Mutual information between two random variables is a well-studied notion, whose understanding is fairly complete. Mutual information between one random variable and a pair of other random variables, however, is a far more involved notion. Specifically, Shannon's mutual information does not capture fine-grained interactions between those three variables, resulting in limited insights in complex systems. To capture these fine-grained interactions, in 2010 Williams and Beer proposed to decompose this mutual information to information atoms, called unique, redundant, and synergistic, and proposed several operational axioms that these atoms must satisfy. In spite of numerous efforts, a general formula which satisfies these axioms has yet to be found. Inspired by Judea Pearl's do-calculus, we resolve this open problem by introducing the do-operation, an operation over the variable system which sets a certain marginal to a desired value, which is distinct from any existing approaches. Using this operation, we provide the first explicit formula for calculating the information atoms so that Williams and Beer's axioms are satisfied, as well as additional properties from subsequent studies in the field.

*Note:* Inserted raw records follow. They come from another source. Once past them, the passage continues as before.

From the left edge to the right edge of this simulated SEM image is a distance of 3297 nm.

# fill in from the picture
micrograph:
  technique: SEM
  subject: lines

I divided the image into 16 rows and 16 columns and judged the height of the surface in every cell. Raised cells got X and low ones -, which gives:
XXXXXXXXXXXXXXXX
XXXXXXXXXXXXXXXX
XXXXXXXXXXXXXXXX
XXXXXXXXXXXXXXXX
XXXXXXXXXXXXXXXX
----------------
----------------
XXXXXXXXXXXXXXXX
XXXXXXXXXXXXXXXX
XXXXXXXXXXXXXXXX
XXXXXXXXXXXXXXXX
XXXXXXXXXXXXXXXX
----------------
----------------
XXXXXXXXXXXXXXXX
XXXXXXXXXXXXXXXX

翻译：两个随机变量之间的互信息是一个研究充分的概念，其理解已相当完整。然而，一个随机变量与另一对随机变量之间的互信息则是一个更为复杂的概念。具体而言，香农互信息无法捕捉这三个变量之间的细粒度交互作用，从而限制了在复杂系统中的洞察力。为捕捉这些细粒度交互，威廉姆斯和比尔于2010年提出将该互信息分解为信息原子，即唯一信息、冗余信息和协同信息，并提出了这些原子必须满足的几个操作公理。尽管付出了诸多努力，但满足这些公理的一般公式至今仍未找到。受朱迪亚·珀尔的do-演算启发，我们通过引入do操作（一种对变量系统的操作，可将特定边缘分布设置为期望值，这不同于任何现有方法）解决了这一开放问题。利用该操作，我们首次提出了计算信息原子的显式公式，该公式不仅满足威廉姆斯和比尔的公理，还满足该领域后续研究中的其他性质。